“Start positive. You’ll get more results that way.”
It was an ordinary quest story told by a corporate client who faced potential problems with low take-up on a company initiative.
Sure, she saw why people didn’t want to engage: they were busy, and they had too many demands on their time, and they wanted a better work-life balance, and this initiative demanded some short-term commitment for long-term gains. But she also knew that if they spent one to two hours engaging over the course of a month – half an hour a week was all it needed to take – the people she was pitching to would reap real benefits: they would have more time, a better work-life balance, and it was designed to make life easier for them and for the company as a whole.
“All I want to do is to show them that the problems they currently face can be dealt with efficiently and effectively with the new system we’ve implemented, but they’re just not interested. It’s like, ‘More tech that doesn’t work; more time wasted learning the operating parameters of a new system that’s only going to last a few months before it’s upgraded; and that’s going to have glitches in it.’ People just don’t like change!”
How did she expect people to engage with the tragic Quest structure story she was engaging with herself?
“I’m trying to help them, but they just won’t accept my help. What do I do?”
In her story line, she had a problem (as did her company), and the colleagues who were resistant were not fulfilling their role as her friends or helpers. As a result, they were unable to experience the benefits that the initiative was designed to bring about.

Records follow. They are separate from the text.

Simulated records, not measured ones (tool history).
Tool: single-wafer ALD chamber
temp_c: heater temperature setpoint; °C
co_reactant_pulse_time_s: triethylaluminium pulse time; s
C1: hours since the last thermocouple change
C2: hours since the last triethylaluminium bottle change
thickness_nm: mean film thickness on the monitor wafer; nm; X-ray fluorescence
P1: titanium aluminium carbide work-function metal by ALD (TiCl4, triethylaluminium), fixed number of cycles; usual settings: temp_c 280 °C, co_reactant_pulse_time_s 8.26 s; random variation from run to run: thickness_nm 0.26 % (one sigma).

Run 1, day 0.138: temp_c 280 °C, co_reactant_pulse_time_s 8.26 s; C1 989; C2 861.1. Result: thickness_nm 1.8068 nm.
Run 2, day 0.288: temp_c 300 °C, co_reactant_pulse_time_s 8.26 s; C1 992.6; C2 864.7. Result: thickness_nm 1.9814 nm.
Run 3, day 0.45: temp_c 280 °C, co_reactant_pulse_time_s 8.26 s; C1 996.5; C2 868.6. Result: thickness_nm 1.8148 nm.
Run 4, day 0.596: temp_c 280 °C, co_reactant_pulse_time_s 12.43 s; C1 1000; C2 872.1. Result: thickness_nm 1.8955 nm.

In their story line, as she saw it, they had a problem, they didn’t want to accept her help – in fact, they actively avoided it, and were (tragically) making their situation worse for themselves.
The story structure solution which presented itself involved using two story structures. One worked at the time of the tale in the individual audience members’ story lines and followed a Quest structure; the other worked at the time of the telling, during the presentation she had to give and followed a different path – a rather unusual one. It required her recasting the audience’s experience as a retelling of the Cinderella story.
The process that the initiative was designed to bring about was a perfect fit for the Quest structure in the audience members’ story line. They clearly faced problems that my client could help them solve by helping them get on board with the new initiative which would involve a bit of work but would bring demonstrable benefits. That much was clear. It would probably manifest as a looping ‘try, try, again’ triple Quest sequence, as seen in the story of The Three Little Pigs. It’s only after two houses are blown down that the pigs finally manage to defeat the wolf together.
Given the choice, no one would really want to think of themselves as Cinderella. After all, who really wants to experience life spent among the ashes? What many people forget, however, is that the determining quality of the ‘Cinderella story’ (or more specifically, of the Rags to Riches structure) is that it starts with a character in a positive condition.
Why is it that the Rags to Riches structure works, and works so well? It’s too easy to say that you catch more flies on honey than on vinegar. That doesn’t explain why the structure works. As I write, in Story and Structure, there’s an ‘inherent message of hope within the Rags to Riches structure … it’s through connecting to the positive seed from which the story structures unfold that we can find resolution and a restoration of balance.’
My client used the outline of the Quest story to transform the ending of the story she was telling herself and was able to give it a happy ending. Story structures help us track the quality of a story as it unfolds in chronological order in a given character’s story line. But stories by no means need to be told in that way.
By shifting the ‘happy ending’ to the start of the story, and using it to give her listeners the experience of living through an imagined Rags to Riches structure story, could she help them bring about positive changes?
I’ll let you know in the next post!
While I don’t get the chance to engage as much with fiction as I’d like, I’m enjoying James Hall’s The Industry of Human Happiness. Although it’s a detective story, he writes in a very well-informed way about opera, music hall, and the early days of the recording industry. I’m enjoying the book as much for the subject matter as I am for the quality of his writing.
My own research interests at the moment are focused on two things: the first is the relationship of number (quadrivium) and and word (trivium) as seen in poetry. Why is much poetry metrical, and when it isn’t what are the patterns which govern the way it is organised? What makes a work poetic? What makes prose poetic, or poetry prosaic? The second is the story which unfolds through the evolution of ancient Egyptian creation myths.
‘How … is one to explain the fact that the Great Ennead, composed of nine entities at Heliopolis and Memphis, is replaced by fifteen at Karnak?’ asks Lucie Lamy (Egyptian Mysteries (London: Thames and Hudson, 1989) p. 11. How indeed!
Which reminds me … the earliest known version of the story of Cinderella (or, more correctly, the section of it that follows the saviour character’s story line which is an essential component of the structure) comes from ancient Egypt.